As a great Russian writer once wrote: “All happy families are alike; each unhappy family is unhappy in its own way. Especially if the parents are agents for the KGB, know what I’m saying?”
The TV series The Americans, which ran on FX from 2013 to 2018, combined various genres into one neat package: it was a spy thriller, a period piece set in the early to mid-’80s, a domestic drama about the difficulties of marriage, in particular when you have conflicting ideas about how to bring up your children – something that isn’t exactly made easier when you’re a pair of Soviet “Illegals”, that is, KGB sleeper agents posing as a normal American couple. The Americans was often masterfully tense, balancing its thriller and drama elements to great effect.

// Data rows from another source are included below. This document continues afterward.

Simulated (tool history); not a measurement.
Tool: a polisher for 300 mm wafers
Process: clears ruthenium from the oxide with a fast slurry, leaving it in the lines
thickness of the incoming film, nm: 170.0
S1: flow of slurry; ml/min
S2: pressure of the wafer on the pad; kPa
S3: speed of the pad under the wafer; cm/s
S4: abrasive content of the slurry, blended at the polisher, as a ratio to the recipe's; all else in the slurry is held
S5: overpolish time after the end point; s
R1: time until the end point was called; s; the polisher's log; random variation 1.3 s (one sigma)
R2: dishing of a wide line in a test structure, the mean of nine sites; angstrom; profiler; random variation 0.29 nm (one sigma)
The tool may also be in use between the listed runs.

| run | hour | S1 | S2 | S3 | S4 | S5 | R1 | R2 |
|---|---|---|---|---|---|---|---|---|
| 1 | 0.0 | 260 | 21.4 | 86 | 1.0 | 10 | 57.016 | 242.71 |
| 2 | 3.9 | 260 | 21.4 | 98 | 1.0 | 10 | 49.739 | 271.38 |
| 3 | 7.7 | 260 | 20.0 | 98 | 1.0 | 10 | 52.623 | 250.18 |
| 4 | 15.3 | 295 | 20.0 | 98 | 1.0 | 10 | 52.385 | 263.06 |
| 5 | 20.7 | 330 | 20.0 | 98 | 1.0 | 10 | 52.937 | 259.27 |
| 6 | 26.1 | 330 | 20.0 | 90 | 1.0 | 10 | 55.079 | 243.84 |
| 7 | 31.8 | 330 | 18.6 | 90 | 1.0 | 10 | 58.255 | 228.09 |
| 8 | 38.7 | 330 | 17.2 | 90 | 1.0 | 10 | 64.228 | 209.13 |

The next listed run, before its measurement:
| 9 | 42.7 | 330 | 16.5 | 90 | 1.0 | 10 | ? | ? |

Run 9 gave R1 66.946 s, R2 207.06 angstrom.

Arguably, the series’ greatest asset was its core cast and the characters they played, especially Keri Russell and Matthew Rhys as Elizabeth and Philip Jennings, parents of two and KGB agents undercover deep in enemy territory: Elizabeth the ideologue and firm believer in the Communist cause, while Philip is more fascinated and attracted by the United States, its niceties and the people they are spying on, in particular their neighbour Stan Beeman (Noah Emmerich), who happens to work in FBI counterintelligence. Once one gets past the slight contrivance of the premise (which would be perfect for a Three’s Company-style sitcom penned by the Homeland team), it is a rich source for suspenseful plots about identity and subterfuge, friendship and betrayal, as Stan becomes a mark for the Jennings, a threat, and an unlikely best friend for Philip, who in turn loses faith in his mission as the ’80s go on and the ethics of their assignment become increasingly dubious.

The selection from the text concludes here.